I do not know how these guys keep getting back up after falling off on a 60 ft jump, this stuff is just MENTAL!
About Red Bull Rampage
Back in 2001, the Red Bull Rampage concept was conceived to serve one of the fringes of the blossoming mountain-bike movement. There were riders — courageous, driven and a little crazy — who were at once exploring new terrain, testing their own limitations and defining a new genre of the sport, and their riding style was not represented at all in competition. Freeride mountain biking was rapidly evolving with every insane drop and first descent, and Red Bull Rampage was on board to help push it even harder.
The inaugural event was a landmark in the sport’s history and was followed by three more through 2004. If you won Red Bull Rampage — or even survived the weekend with all your bones intact — your reputation as a bad ass on two wheels was unassailable. Unlike events with a defined course and familiar obstacles, Red Bull Rampage let the riders determine their own route down treacherous cliffs; the more creative and risky the line, the better the score.
After 2004, the event went on hiatus, but the memories — and the reputation — grew in scale. The mountain-bike contest scene did evolve to address the changes in the sport, but in general it still lagged behind what the most progressive riders were capable of. As contest riders began to get pigeonholed into separate disciplines — downhill, slopestyle, dirt jumping — it was the freeride ethos that leveled the playing field. You needed skills in every aspect to survive a true freeride run, and the time came once again to prove who had the balls to get it done.
Red Bull Rampage made its return in 2008 with yet another epic gathering of the best mountain bike riders in the world. Anyone who believed the sport couldn’t progress further would have eaten their words on that dusty ridge near Virgin, Utah. Man-made “enhancements” graced the venue for the first time, but the main objective remained: find the most challenging lines down the mountain and ride them with style. Regardless of their background, the riders were all equal at the top of the mountain; equal in the challenge they faced to get to the bottom of it.

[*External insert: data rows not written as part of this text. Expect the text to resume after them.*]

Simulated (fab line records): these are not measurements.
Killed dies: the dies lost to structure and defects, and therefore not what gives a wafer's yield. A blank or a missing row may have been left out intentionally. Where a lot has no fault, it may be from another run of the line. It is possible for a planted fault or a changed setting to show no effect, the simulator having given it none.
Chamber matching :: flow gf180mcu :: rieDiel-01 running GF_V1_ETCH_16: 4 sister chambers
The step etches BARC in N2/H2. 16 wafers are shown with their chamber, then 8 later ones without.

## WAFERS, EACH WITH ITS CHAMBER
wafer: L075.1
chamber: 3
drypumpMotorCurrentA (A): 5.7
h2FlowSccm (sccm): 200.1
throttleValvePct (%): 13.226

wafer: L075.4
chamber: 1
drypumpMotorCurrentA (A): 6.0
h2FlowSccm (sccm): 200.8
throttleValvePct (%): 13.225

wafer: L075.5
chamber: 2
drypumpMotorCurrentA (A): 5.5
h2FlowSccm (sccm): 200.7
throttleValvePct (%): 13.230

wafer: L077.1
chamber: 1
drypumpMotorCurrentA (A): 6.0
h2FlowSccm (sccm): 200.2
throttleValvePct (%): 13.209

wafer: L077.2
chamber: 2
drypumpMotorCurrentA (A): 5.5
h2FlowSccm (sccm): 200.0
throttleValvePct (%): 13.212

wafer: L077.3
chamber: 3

The next event was held in 2010, punctuated by Cameron Zink’s jaw-dropping 360 off a 40-foot drop. Every time Red Bull Rampage takes place, individuals push themselves like never before, collectively progressing the sport to a new level. The time has come again: On October 5-7, 2012, mountain biking’s best will return to southern Utah to climb the next — or the next few — rungs of the ladder.
Athlete selection criteria has been announced, and the aim has been to collect the best of the best, the top riders in many disciplines who own the skills to survive in the desert.
Zink and Brandon Semenuk, the 2010 and 2008 champions, will automatically be placed into the October 7 final. The top 12 finalists from 2010 are pre-qualified, excused from competing in the October 5th qualifying battle. Invites to the qualifier will go out to the top 12 ranked riders from the FMB World Tour, as well as the top two finishers at the Chatel Mountain Style in France in July. Red Bull Rampage serves as the final stop on the 2012 FMB World Tour.